Memtables#

Original link

What we’ll implement:

Skiplist-based memtables
Memtable freezing
LSM read path’s get

Task 1: Skiplist Memtable#

The goal here is to implement a sorted in-memory KV store that supports lock-free concurrent writes. Put overwrites existing values, and delete is handled via tombstones (writing null for the same key).
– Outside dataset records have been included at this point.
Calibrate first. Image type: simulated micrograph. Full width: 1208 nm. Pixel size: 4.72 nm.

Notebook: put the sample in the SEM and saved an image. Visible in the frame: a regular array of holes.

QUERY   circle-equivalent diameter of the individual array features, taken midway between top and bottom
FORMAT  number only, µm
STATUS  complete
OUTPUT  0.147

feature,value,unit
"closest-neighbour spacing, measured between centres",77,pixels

So does the memtable have to use a skiplist? No. Other data structures are perfectly fine. You just need to understand the trade-offs.

Structure	Pros	Cons
BTree	Good cache locality	Requires global lock
HashMap	Fast writes	Not sorted → expensive flush
Vec(sorted)	Fast scan	Slow insert
ART	Memory efficient / fast lookup	Complex implementation
Skiplist	Always sorted / lock-free	Poor cache locality

I suspect they chose the skiplist because it’s suitable (easy and simple) for learning the concepts of LSM. If you look at the shape of a skiplist, you’ll notice the following drawbacks:

Memory overhead
Worst-case cache locality: traversing multiple levels hits different cache lines
Branch prediction failures: levels are a hellish random game
Write amplification
Poor for range scans (since it’s not contiguous)

Anyway, you can think of it simply as an ordered multilevel linked list.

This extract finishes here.